LAS VEGAS (KLAS) — Nevada’s unemployment rate increased to 5.4% in August, up slightly from July and again the highest in the nation.

Figures released Thursday by the Department of Employment, Training and Rehabilitation (DETR) show that the number of jobs is increasing rapidly in metro Las Vegas — about 8,500 jobs added in August — but the state still lags behind other states in reducing overall unemployment.

The seasonally adjusted unemployment rate increased by 0.1 percentage point, up from 5.3% in July. The unadjusted rate was the same as July’s at 5.8%. Initial claims for unemployment were down by 7% statewide compared to July. A total of 10,253 initial claims were filed in August. That’s above the average for the past 12 months (9,982).

Unemployment payments totaling $33.9 million went out in August. That’s down 8.3% from July, but up more than 50% compared to August of 2022.

Nevada has had the highest unemployment in the nation since late 2022.
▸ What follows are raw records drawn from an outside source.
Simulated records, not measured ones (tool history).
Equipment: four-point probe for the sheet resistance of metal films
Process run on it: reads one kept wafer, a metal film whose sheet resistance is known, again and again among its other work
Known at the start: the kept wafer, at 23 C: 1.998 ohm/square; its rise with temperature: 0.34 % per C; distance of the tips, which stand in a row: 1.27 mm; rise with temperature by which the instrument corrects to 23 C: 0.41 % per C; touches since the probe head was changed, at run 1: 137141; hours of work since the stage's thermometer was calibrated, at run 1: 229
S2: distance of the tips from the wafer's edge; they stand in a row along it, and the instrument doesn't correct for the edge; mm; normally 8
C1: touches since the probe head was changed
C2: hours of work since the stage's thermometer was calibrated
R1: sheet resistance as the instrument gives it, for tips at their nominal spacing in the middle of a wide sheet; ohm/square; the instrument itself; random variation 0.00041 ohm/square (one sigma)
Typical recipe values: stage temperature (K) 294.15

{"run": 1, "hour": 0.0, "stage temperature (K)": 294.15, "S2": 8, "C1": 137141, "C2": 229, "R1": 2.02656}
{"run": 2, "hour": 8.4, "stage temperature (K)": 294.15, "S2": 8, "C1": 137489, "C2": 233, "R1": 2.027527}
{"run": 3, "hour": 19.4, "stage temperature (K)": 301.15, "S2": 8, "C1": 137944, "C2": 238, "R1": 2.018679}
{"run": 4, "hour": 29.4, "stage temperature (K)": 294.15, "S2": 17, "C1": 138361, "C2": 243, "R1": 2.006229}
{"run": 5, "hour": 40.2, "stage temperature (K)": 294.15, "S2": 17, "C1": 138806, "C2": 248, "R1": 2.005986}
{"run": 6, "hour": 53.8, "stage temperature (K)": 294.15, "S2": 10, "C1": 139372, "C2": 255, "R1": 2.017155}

Data from the U.S. Bureau of Labor Statistics showed Nevada continues to lead the nation in employment growth at 3.8% over the past year. Texas (3.3%), Florida (3.2%), Idaho (2.8%) and Washington (2.6%) rounded out the Top 5. Those statistics, as well as the state rankings for unemployment rate, are taken from July data.

Job growth in metro Las Vegas increased by 0.8% (8,500 jobs), outpacing Reno (0.4%, 1,200 jobs) and Carson City (0.3%, 100 jobs).

“This month’s report continues to reflect Nevada’s strong labor market, continuing to add jobs at one of the fastest rates in the country, while we see an increasing number of people entering the labor market,” according to David Schmidt, chief economist for DETR. “While the unemployment rate rose slightly, the reasons for unemployment and duration of employment people have experienced continues to improve.”

Employment opportunities on the horizon in Las Vegas include openings at Sphere (Sept. 29), Durango Casino & Resort (Nov. 20) and Fontainebleau (December). More jobs will surround special events over the next months, including the Las Vegas Grand Prix Formula One race in November and the Super Bowl in February.